Riddle me this, dear reader: what’s the difference between something old, and something classic? I can’t quite describe it, but I suspect it’s one of those things where you know it when you see it. It’s that principle that makes Forgotten Foes, from Tricky Owlbear Publishing, such a great monster book – it’s a book of classic monsters brought up-to-date for the Pathfinder Role-Playing Game.

Of course, looking at the book’s pedigree, it’s kind of hard to imagine this book not being totally awesome. Written by Mark Gedak and Stefen Styrsky of the Grand OGL Wiki, with a stable of artists from Headless Hydra Games, and of course published through Tricky Owlbear, this book is at the center of a perfect storm of talent. It quite literally had to be just this good.

Just shy of two hundred pages long, Forgotten Foes brings over a hundred monsters to your Pathfinder game. I can’t quite say “new” monsters, because a significant majority of these creatures are ones who were mainstays of 3.5 who were subsequently abandoned during the Pathfinder changeover. Not all of these fall under that category, however, as there’s a handful that are from third-party 3.5 sources, also updated here. And I’m sure that a few totally new monsters are in here as well, though it’s difficult to be totally sure.
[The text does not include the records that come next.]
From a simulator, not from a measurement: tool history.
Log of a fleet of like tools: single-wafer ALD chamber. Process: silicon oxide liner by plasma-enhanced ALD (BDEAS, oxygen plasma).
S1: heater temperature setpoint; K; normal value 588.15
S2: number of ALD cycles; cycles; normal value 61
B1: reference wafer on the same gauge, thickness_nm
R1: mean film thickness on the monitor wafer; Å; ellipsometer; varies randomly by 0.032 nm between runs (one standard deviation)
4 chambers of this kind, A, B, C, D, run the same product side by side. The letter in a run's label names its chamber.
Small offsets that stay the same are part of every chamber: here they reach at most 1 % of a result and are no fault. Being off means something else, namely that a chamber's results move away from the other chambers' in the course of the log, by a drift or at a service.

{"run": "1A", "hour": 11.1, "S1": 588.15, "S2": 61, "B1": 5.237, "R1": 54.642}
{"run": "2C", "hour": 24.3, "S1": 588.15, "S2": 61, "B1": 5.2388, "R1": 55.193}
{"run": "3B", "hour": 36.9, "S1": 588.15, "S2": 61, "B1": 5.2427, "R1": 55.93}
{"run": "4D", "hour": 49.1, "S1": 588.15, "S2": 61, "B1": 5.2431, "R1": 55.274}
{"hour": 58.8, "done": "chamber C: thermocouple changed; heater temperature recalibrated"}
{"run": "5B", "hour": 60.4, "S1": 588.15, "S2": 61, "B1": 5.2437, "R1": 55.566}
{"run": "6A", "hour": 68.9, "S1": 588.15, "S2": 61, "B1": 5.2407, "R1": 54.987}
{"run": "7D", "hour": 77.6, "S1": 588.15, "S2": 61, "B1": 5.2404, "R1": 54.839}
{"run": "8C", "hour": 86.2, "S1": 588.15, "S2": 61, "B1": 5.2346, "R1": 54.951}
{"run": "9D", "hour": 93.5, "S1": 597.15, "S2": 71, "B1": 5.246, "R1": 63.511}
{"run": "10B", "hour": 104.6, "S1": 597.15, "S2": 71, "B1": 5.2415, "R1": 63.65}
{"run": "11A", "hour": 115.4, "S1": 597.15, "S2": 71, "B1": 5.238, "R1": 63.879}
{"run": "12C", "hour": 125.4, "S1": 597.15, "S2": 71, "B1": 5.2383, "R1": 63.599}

The book’s technical aspects do what they’re supposed to do. Full bookmarks are here, and the text allows for copying and pasting. Besides the front and back covers (which display some truly stunning pieces. I don’t know what that monster is on the front cover, but he’s one intimidating bastard), each monster has a black and white illustration (though shading is used far more often than not), something I was grateful for, since illustrations are very important for showcasing monsters. There’s also an alternating border on the side of the pages.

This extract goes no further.